The Russian Government has been observing the Pakistani companies' efforts to buy critical products from the European market and has been extra cautious about such procurement from Russia.
New Delhi: Pakistan's attempt to procure dual-use material from Russia got a rude jolt, it is learnt that there was a deal between private companies of Pakistan and Russia for procurement of 'hand-foot contamination indicator' by Pakistan, the Russian side backed out from the deal after it learnt that the items were meant for Pakistan's nuclear plant at Chashma.
According to details accessed by ANI, the Export Control Administration, Federal Service for Technical and Export Control (FSTEC) of Russia, refused to issue a license for exporting six hand-foot-contamination monitors by M/s Tehnocenter Ltd., Mendeleevo (Russia) to M/s Hassan Scientific corporation, Lahore, after realizing that the end-user was Chashma Nuclear Power Generating Station (CNPGS).
The Russian Government has been closely observing the efforts by Pakistani companies to procure critical products from the European market and have been extra cautious about such procurement from Russia. The attempts to procure such sensitive items from Europe has increasingly become challenging for Pakistani companies, which have compelled them to turn to Russian private companies.
Pakistan traditionally has been procuring nuclear materials from private players in Europe, but due to tight controls and rigorous checks and balances by regulatory bodies, Pakistan looked towards Russia as a potential market to fulfil its nuclear ambitions.
According to informed sources, "In the case of procurement from Russia, the Pakistani side felt that Russian regulatory authorities probably do not have as stringent oversight mechanism. It is worth noting that when it comes to the procurement of dual-use nuclear products, the Pakistani state tends to overlook the nature of its bilateral relations with other countries. The steady building of relations with Russia did not deter Pakistan from procuring dual-use nuclear items from Russia discretely."
"However, Russia had also put in place policies to track and prevent the supply of dual-use items which could be used for nuclear projects by Pakistan or other countries," the source added.
Pakistan nevertheless continues to pursue its nuclear agenda using devious channels of procuring such items from other countries. Despite having come under the radar by the International Atomic Energy Agency and scientific organizations worldwide for resorting to unethical methods of acquiring technology meant for their nuclear project, Pakistan continues to innovate and devise new tactics for acquiring critical items for its nuclear program including from Russia.
This slight shift from the practice of procuring items from private Europe based manufacturers and suppliers is a result of a degree of saturation that they have reached in the European market because of the intrusive checks and balances prevalent there. However, countries like Russia have also put in place policies to track and prevent the supply of dual-use items which could be used for nuclear projects by Pakistan or other countries.

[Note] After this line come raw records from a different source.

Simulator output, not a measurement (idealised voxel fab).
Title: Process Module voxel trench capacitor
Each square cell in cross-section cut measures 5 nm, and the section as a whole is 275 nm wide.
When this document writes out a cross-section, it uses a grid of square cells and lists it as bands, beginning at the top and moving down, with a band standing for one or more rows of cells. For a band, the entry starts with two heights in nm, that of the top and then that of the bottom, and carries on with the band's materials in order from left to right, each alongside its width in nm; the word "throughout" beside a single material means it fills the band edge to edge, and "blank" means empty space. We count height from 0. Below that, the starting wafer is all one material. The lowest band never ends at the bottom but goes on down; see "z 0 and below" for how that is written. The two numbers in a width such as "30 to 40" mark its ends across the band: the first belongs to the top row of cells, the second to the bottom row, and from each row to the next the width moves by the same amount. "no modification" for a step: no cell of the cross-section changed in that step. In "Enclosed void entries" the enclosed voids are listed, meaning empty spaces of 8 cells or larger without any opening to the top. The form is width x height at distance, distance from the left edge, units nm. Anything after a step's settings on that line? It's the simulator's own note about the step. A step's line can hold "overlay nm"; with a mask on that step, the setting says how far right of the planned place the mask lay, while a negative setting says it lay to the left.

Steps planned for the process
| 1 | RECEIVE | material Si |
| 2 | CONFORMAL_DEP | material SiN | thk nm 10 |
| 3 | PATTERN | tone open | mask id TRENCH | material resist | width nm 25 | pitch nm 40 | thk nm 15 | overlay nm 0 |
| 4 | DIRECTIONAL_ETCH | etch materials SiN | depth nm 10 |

In January 2020, the US Department of Justice announced that a Grand Jury had indicted five persons, all of whom were associated with a Rawalpindi-based front company, "Business World", which facilitated an international procurement network acquire US origin products for Pakistan's nuclear program. All five individuals were of Pakistani origin based in Pakistan, Canada, Hong Kong and the UK. These individuals were charged by the US authorities mainly for exporting products from the US, which, as per US regulations, pose a threat to US national security by way of their use in Pakistan's weapons program.
Pakistan also continued to attempt to illegally procure nuclear products from German high tech companies to develop its Atomic weapons program. In this connection, in 2019, a German report mentioned that Germany had become an "important area of operation" for clandestine procurements by Pakistan, North Korea, Iran and Syria to obtain nuclear technology from various high tech firms.
The report prepared by the state of Baden-Wurttemberg indicated that within six months in 2019, at least two attempts were made by Pakistani companies to procure sensitive nuclear use items from Germany.